When I was growing up, we ate fish. Lots of it. It’s an essential part of the Mediterranean diet and as such, fish made a more frequent appearance on our dinner table than either beef or pork. The Irishman did not have the same experience in his youth so he did not share my over the top enthusiasm when I found these little guys at the organic market yesterday. In fact, he promptly fled the kitchen when I announced that it was time to fry them up.
They’re smelts! I haven’t seen these stateside in a local market in years. Better yet, they were only $5.99 a pound and I only needed about 1/2 of that amount. What luck! This was one of my favorite dishes as a kid. Since the fish are so small, you can just fry them whole and munch away. They’re crispy and flavorful without having that fishy taste common to silver fish. I know that it sounds somewhat bizarre to people who aren’t used to seeing fish served whole, but in Greece, this is the way to go.
First, salt your smelts and let them sit for 15 minutes. I have no idea why we do this, but my mother said to and that’s a good enough reason for me. Then, drop a handful of them in a ziploc bag containing about a 1/2 cup of flour. Shake it up well so that they’re coated nicely.
In a deep pan, heat about a 1/2 inch of vegetable oil. When the surface starts to ripple, it’s hot enough. Shake the excess flour off of the smelts and drop them in one at a time.
After about three minutes turn them over. Look at that lovely golden color.
Let them cook for an additional 3 minutes and then transfer them to a plate lined with paper towels so that the excess oil will drain.
Add in the next batch and continue the process until you’re all done. After they’ve drained for a couple of minutes, slide them to a plate and liberally squeeze lemon juice on top.
I usually serve them with an additional lemon wedge as a garnish in case someone wants another squeeze or two.

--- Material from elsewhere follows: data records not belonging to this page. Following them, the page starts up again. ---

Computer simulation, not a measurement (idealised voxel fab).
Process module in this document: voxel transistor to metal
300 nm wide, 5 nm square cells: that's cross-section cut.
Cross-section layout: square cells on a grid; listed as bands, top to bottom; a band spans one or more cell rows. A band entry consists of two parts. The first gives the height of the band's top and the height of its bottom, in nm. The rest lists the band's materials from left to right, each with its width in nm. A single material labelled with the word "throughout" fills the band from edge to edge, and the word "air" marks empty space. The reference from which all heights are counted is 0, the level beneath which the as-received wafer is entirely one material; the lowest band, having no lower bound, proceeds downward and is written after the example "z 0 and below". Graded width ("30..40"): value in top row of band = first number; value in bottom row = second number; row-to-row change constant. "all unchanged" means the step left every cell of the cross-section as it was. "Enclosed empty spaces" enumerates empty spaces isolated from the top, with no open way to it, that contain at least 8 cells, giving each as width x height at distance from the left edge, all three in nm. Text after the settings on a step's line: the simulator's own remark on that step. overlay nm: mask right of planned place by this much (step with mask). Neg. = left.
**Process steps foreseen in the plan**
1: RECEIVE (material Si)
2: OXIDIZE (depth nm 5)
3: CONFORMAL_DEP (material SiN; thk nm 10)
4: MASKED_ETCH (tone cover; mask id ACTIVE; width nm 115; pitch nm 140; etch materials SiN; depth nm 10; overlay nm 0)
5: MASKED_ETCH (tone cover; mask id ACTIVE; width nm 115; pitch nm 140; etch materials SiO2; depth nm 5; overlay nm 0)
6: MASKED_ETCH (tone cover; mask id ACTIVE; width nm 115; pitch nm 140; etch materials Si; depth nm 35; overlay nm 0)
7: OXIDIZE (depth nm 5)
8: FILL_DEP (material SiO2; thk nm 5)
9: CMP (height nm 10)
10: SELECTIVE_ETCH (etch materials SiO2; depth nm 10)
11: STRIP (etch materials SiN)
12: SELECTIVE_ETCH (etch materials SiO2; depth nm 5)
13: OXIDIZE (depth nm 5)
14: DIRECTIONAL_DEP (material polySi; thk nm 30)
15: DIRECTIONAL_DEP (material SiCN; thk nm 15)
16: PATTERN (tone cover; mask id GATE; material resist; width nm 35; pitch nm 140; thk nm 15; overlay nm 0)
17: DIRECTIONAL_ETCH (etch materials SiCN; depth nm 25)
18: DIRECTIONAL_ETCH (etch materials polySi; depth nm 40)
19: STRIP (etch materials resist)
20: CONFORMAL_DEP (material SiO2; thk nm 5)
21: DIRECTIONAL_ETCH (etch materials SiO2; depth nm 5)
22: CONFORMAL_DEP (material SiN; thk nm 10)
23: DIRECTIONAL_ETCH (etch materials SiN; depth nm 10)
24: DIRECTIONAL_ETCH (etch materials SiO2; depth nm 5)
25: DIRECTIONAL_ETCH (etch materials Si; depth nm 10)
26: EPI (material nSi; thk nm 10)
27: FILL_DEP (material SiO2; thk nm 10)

I just love these little guys. Of course, the Irishman won’t get within 5 feet of them because they look like fish. Not surprisingly, his mother has a similar aversion. She won’t eat shrimp if they still have the heads on them because then she knows exactly what she’s eating. With this “apple doesn’t fall far from the tree” thought in mind, I let Parker help me out in the kitchen so that he’s not averse to anything. Similarly, I casually offer him everything that I eat because you never know what kids will like. The official Parker verdict of these delightful little smelts? “The fishes are delicious.” Mommy thinks so too Parker.